Understanding the Electoral College

07 November 2016
Understanding the Electoral College

Unless you live under a rock in a remote village with no TV, internet or smartphones, you know that tomorrow is election day. If you keep up with the news, then you know that their focus is now and will be through tomorrow night, the magic 270 electoral votes needed to win the presidential election.

But what does that mean?  What are electoral votes? What happened to “one person, one vote”? Where did this electoral college system come from? Well, below I try to answer some of those questions.

History of the Electoral College
In 1787 the Constitutional Convention considered several methods of electing the President. Among the options considered were selection by Congress or by governors of the states. But, all the options considered had inherent issues. For example, the presidency had to be independent of Congress, and so selection by Congress was not a suitable option. Another issue was that of political manipulation, which could rear its ugly head into selection of the President if elected by popular vote. So long story short, none of the options considered were viable. Late in the Convention however, a select Committee devised the electoral college system, which still remains in place as adopted back then, with certain tweaks here and there, including increasing or reducing the number of electors of a particular state based on changing populations. This plan was met with widespread approval, and the delegates felt that it properly reconciled differing state and federal interests, provided a degree of popular participation in the election, gave the less populous states some additional leverage in the process, preserved the presidency as independent of Congress, and generally insulated the election process from political manipulation.

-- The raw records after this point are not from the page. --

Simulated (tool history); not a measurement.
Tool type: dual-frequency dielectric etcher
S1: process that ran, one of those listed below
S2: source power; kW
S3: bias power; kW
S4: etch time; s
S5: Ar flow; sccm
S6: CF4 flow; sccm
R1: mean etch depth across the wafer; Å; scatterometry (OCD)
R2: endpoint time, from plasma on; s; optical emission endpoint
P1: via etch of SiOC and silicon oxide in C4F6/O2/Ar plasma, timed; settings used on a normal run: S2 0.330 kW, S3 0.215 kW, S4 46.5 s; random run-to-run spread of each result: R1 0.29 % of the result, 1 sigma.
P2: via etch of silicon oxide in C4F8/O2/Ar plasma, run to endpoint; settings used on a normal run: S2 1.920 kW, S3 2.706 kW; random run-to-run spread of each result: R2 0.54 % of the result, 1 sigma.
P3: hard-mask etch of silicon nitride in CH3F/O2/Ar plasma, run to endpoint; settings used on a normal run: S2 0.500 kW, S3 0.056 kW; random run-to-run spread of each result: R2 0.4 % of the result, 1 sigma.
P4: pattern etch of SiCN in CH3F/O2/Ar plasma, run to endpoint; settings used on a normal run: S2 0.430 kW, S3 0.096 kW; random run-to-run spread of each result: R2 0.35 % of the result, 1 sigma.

What is the Electoral College?
The electoral college is basically a group of people selected by each state, which then vote to elect the President. The Constitution gave each state the freedom to determine how the electors of that state should be selected, in stating that the electors of each state be determined “in such Manner as the Legislature thereof may direct “(U.S. Constitution, Article II, section 1). In the majority of states (34 of them), the electors are determined by the respective political parties, however the other states have varying methods of choosing their electors.

“Wait…back up. So, these people or “electors” elect the President and not me?” You may be wondering.

Yes, that is correct. When you proudly vote for your desired candidate for President, you are not actually voting for the President or Vice President of the United States, rather your vote is for an elector. So, essentially, the people elect the electors and the electors are expected to vote for the presidential and vice presidential candidates of the party that nominated them. Notwithstanding this expectation, individual electors have sometimes not honored their commitment, voting for a different candidate or candidates than the ones to whom they were pledged; they are known as “faithless” electors. In fact, the balance of opinion by constitutional scholars is that, once electors have been chosen, they remain constitutionally free agents, able to vote for any candidate who meets the requirements for President and Vice President. Faithless electors have, however, been few in number (in the 20 century, one each in 1948, 1956, 1960, 1968, 1972, 1976, 1988, and 2000), and have never influenced the outcome of a presidential election. (see http://www.history.com/topics/electoral-college).

The Magic Number – 270
In order to insure wide acceptance of a winning candidate, the Constitution mandated that a majority of electoral votes was necessary to elect a President. The Constitution gave each state a number of electors equal to the combined total of its membership in the Senate (two to each state, the “senatorial” electors) and its delegation in the House of Representatives (currently ranging from 1 to 52 Members).  Currently, the number of electors per state ranges from 3 to 54 (in California), for a total of 538. Thus, in order to win a presidential election, a candidate must secure at least 270 electoral votes.

So, what happens if there is a deadlock among the electors? Well, the Constitution covered that too. If the electors reach a deadlock, then the House will determine the next President of the United States.

The House has only made this decision one time in the history of the United States, and that was in 1824 when they selected John Quincy Adams over Andrew Jackson, even though Jackson had won the popular election.

Last interesting tid bit
November was chosen as the month to hold Presidential elections because the harvest was in, and farmers were able to take the time needed to vote. Tuesday was selected because it gave a full day’s travel between Sunday, which was widely observed as a strict day of rest, and election day. Travel was also easier throughout the north during November, before winter had set in.